Code Guidelines#

Scala Language usage Philosophy#

There are two phases of execution in chronon code. Hot path & control path. Hot path is in sense the “inner loop” of the larger program. The speed of the the inner loop controls the speed of the whole program. While changes to control path are less impactful. Any row/column level operation is a part of the inner loop. This is true across all online & offline workflows.

Rules for inner loops#

  • Don’t use scala for loops

  • Don’t use ranges : foreach, until, to

  • Don’t use Options and Tuples

  • Don’t use immutable collections

  • Create naked Arrays when the size is known ahead of time

  • Move as many branches as possible out of hot path into the control path.

    • Leverage data schemas to do so.

      • Example: Convert arbitrary numeric value of a df at position columnIndex Branches in hot path (two isInstance calls per value)

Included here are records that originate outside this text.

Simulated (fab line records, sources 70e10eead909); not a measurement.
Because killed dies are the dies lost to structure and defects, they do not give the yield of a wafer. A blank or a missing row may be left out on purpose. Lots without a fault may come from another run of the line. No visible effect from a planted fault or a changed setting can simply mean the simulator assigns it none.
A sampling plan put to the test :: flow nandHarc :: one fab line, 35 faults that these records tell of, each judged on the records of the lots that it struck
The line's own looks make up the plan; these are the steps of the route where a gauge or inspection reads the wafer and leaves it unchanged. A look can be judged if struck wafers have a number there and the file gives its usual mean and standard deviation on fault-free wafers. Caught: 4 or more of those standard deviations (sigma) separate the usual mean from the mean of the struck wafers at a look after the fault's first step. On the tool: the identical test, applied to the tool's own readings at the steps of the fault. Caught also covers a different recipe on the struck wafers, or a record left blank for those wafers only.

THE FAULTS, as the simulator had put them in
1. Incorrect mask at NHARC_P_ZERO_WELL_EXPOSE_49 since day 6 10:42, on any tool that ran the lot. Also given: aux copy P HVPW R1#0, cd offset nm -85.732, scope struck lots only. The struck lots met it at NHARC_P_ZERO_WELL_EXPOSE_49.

        // inefficient version
        
        def toDouble(o: Any): Double = {
            if (o.isInstance[Int]) { 
              o.asInstanceOf[Int].toDouble
            } else if (o.isInstance[Long]) { 
              o.asInstanceOf[Long].toDouble
            } 
            . . .
        }
        
        df.rdd.map(toDouble(row(columnIndex)))
        

        Branches in control path (one isInstance call per value)

        // efficient version
        
        def toDoubleFunc(inputType: DataType): Any => Double = {
            inputType match { 
              case IntType => x: Any => x.asInstanceOf[Int].toDouble 
              case LongType => x: Any => x.asInstanceOf[Long].toDouble 
            } 
        }
        val doubleFunc = toDoubleFunc(df.schema(columnIndex).dataType)
        df.rdd.map(doubleFunc(row(columnIndex)))
        

Readability#

Scala is a large language with a lot of powerful features. Some of these features however were added without regard to readability. The biggest culprit is the overloading of the implicit keyword.

We have restricted the code base to use implicit only to retroactively extend classes. A.K.A as extension objects. Every other use should be minimized.

Scala 3 fixes a lot of these design mistakes, but the world is quite far from adopting Scala 3.

Having said all that, Scala 2 is leagues ahead of any other language on JVM, in terms of power. Also Spark APIs are mainly in Scala2.

Testing#

Every new behavior should be unit-tested. We have implemented a fuzzing framework that can produce data randomly as scala objects or spark tables - see. Use it for testing. Python code is also covered by tests - see.